Friday, July 21, 2006

Iraqoslavia

The Civil War continues unabated. When will the US leave?
BAGHDAD, July 21 (Reuters) - Iraqi leaders have all but given up on holding the country together and, just two months after forming a national unity government, talk in private of "black days" of civil war ahead.

Signalling a dramatic abandonment of the U.S.-backed project for Iraq, there is even talk among them of pre-empting the worst bloodshed by agreeing to an east-west division of Baghdad into Shi'ite and Sunni Muslim zones, senior officials told Reuters.

Tens of thousands have already fled homes on either side.

"Iraq as a political project is finished," one senior government official said -- anonymously because the coalition under Prime Minister Nuri al-Maliki remains committed in public to the U.S.-sponsored constitution that preserves Iraq's unity.
Unbelievable. With American forces basically resigned to "force protection" (that is, staying put on their bases with limited activity) there's no point to keeping them in-country anyway. All the US has managed to do - in 3 years of war - is to create a giant black hole at the center of the Muslim world.

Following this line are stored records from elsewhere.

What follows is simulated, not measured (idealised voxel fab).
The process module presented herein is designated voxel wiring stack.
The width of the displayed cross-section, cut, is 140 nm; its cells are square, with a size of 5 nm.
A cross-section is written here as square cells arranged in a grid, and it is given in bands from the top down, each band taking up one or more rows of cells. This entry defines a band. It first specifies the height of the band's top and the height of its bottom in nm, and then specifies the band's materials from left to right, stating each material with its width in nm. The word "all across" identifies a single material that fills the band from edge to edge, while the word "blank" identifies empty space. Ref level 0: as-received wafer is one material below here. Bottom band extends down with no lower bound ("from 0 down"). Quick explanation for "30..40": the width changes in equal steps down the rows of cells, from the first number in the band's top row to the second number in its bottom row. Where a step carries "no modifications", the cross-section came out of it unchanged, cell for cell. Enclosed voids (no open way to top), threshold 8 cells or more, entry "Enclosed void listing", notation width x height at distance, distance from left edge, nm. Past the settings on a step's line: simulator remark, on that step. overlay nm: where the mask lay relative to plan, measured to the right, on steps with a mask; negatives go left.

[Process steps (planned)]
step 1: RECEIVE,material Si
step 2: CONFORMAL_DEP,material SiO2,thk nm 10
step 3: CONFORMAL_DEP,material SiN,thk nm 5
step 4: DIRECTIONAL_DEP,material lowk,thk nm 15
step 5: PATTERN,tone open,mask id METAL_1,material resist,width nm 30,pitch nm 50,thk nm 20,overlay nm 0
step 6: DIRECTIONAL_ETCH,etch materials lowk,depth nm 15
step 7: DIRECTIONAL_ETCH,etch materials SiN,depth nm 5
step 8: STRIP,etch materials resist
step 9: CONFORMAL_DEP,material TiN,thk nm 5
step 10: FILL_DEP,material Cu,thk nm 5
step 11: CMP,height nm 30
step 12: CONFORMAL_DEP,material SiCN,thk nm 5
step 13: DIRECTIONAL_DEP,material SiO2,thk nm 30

Oh, but don't worry, I'm sure this won't have any lasting effects.

1 comment:

Anonymous said...

But the question is whether an evacuation of U.S. forces would allow the insurgency to gain control of the government. There are no Iraqi security forces to control Al Qaeda at the moment. Meanwhile, Sunni and Shiites may start a civil war in the absence of the Americans. And finally, the irony of it all is that the U.S. has tried to install "democracy" upon a people that prosper more under tyrannical rule. The best solution for Iraq would be to install a moderate Islamist dictator.